In this document, we reproduce a result as seen in Wang (2011). By using dimensionality reduction technique (diffusion map in particular), we recover the chronological order of the face images. The data we have are 36 face images each of which is of resolution about 112 x 92 pixels.
Load and process data
rm(list = ls())
library(maniTools)
util_path <- system.file("face_ordering", "util_face_ordering.R", package = "maniTools")
source(util_path)
# load and process data
path <- system.file("face_ordering//umist_cropped//1a//face//", package = "maniTools")
image_files <- load_files(path) #don't worry about the warnings.

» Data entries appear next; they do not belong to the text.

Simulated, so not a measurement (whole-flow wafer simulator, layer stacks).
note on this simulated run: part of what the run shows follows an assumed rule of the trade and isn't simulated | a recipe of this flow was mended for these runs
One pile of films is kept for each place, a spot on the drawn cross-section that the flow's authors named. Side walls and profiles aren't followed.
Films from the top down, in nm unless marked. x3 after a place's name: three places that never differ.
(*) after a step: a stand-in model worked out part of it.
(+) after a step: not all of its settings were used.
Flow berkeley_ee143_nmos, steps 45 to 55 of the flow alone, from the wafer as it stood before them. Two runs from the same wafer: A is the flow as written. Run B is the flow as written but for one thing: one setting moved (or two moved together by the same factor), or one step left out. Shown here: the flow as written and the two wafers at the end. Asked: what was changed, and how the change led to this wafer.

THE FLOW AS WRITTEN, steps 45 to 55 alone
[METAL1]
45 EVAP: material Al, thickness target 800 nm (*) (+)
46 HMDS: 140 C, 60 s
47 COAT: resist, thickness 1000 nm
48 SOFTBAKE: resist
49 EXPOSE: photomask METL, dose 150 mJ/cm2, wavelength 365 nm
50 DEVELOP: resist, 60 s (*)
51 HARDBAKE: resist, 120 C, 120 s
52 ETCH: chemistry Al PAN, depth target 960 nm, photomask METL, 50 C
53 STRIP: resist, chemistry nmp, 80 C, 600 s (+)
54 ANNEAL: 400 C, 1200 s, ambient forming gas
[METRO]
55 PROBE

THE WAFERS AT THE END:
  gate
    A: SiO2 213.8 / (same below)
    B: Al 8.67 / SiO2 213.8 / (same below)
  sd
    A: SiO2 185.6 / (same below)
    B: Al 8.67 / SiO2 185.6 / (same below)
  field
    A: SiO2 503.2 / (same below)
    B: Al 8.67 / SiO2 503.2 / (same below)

image_matrix <- convert_files_to_matrix(image_files)
my_data <- purrr::map(image_matrix, as.vector) %>% do.call(rbind, .)
# create GIF in the true order
animation::saveGIF({
purrr::walk(seq_along(image_files), ~plot(image_files[[.]]))
}, movie.name = "true_order.gif", interval = 0.1)
Shuffle the images
# mix up the order. it actually makes no differences to the DR technique,
# but let's do it to set one's mind at ease.
random_shuffle <- sample(seq_along(image_files)) #shuffles the order
image_files <- image_files[random_shuffle]
image_matrix <- image_matrix[random_shuffle]
my_data <- my_data[random_shuffle, ]
# create GIF in the random order
animation::saveGIF({
purrr::walk(seq_along(image_files), ~plot(image_files[[.]]))
}, movie.name = "random_order.gif", interval = 0.1)
Results
#plot results
proj_data <- cbind(x = proj_data, y = 0)
plot(proj_data)
purrr::walk(seq_along(image_files), ~plot_faces(., proj_data, image_matrix, 0.35, 0.35))
# create GIF in the reconstructed order
animation::saveGIF({
purrr::walk(order(proj_data[,1]), ~plot(image_files[[.]]))
}, movie.name = "reconstructed_order.gif", interval = 0.1)
The following three GIF files correspond to the: True order, Randomly shuffled order and Reconstructed order respectively.
In the above, we recovered (almost perfectly) the chronological order of the face images with diffusion map!